Welcome to March’s edition of Design Challenges. For this month and next, we will look at a large landscape project and discuss the design challenges it presented. In this edition we will give the background, note the challenges, ask the questions but answer them in our next edition (like a good mystery novel).
The project I’ve chosen is typical of many backyards in the Folsom/El Dorado/Rocklin area where a portion of the yard is given over to a slope. The percentage of level ground versus the percentage of sloped area varies with each yard. In some yards, the slope is only 20% of the yard; in others it is just the opposite, making for a very challenging job. This particular client’s percentage of slope varies, depending on whether we are viewing the west side or the east side of their yard. The pictures shown here are of the west side where about 20% of the yard is a slope. Next month we will view the other side, which is about 70% sloped.
Looking at the pictures, you can see the Before, with a bare yard and a block wall under construction, and the After. The difference is more than aesthetic. This design, like all good designs, needed to address the concerns of the homeowner. What were those concerns and what design challenges did they present? Aside from the bareness of the yard, there were three.
The most apparent, of course, is the slope. A combination of soil, rock and lava cap, it posed both a design and a physical challenge. This is jackhammer work, and at the end of the day your arms are still vibrating.
The second concern was the need for privacy and screening from the glare of a couple street lamps. Look at the After picture. Just to the right of the first tree you can see one of the street lamps, and the roofs of neighboring homes. And outside the camera’s view, there is another
street lamp and more exposure to the neighbors’ balconies than is desirable. As my client put it, “They can look right into my kitchen from their balconies, and at night the street lamps shine into our bedroom.”
The third challenge was related to access. My client’s husband is only mobile with the aid of a wheelchair, so elevations needed to be gradual for her to move him in and out of the house. So access from kitchen slider to the patio, from the patio to the spa (not shown), and the width and
slope of sidewalk (not shown) required special attention.

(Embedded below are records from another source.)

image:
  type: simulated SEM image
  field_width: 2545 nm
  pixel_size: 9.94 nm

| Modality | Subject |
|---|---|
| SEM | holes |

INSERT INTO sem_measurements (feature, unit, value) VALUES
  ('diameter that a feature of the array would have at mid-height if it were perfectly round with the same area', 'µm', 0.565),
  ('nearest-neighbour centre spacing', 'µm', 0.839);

Now here’s the question: How does one create a landscape that is inviting and beautiful, and yet addresses these very specific concerns? I think it is a lot like women’s purses. How do you design a purse that can carry the multiplicity of stuff you ladies carry and still look stylish and feminine and not like a small suitcase? On a much larger scale, landscaping is the same thing, solving at times huge problems but having the end result look like there was no problem to solve.
The answer always begins with the theme, for whatever materials we select to address the problems has to fit within the overall theme. Fortunately the theme of this yard is Northern Cal, which is a very easy theme to work with, many colors and hardscape elements agree with it. So with that said, we have laid our foundation, understand the client’s concern (and our challenges) and know the theme. Next month we will see from a “landscaper’s eyes” what the solutions were.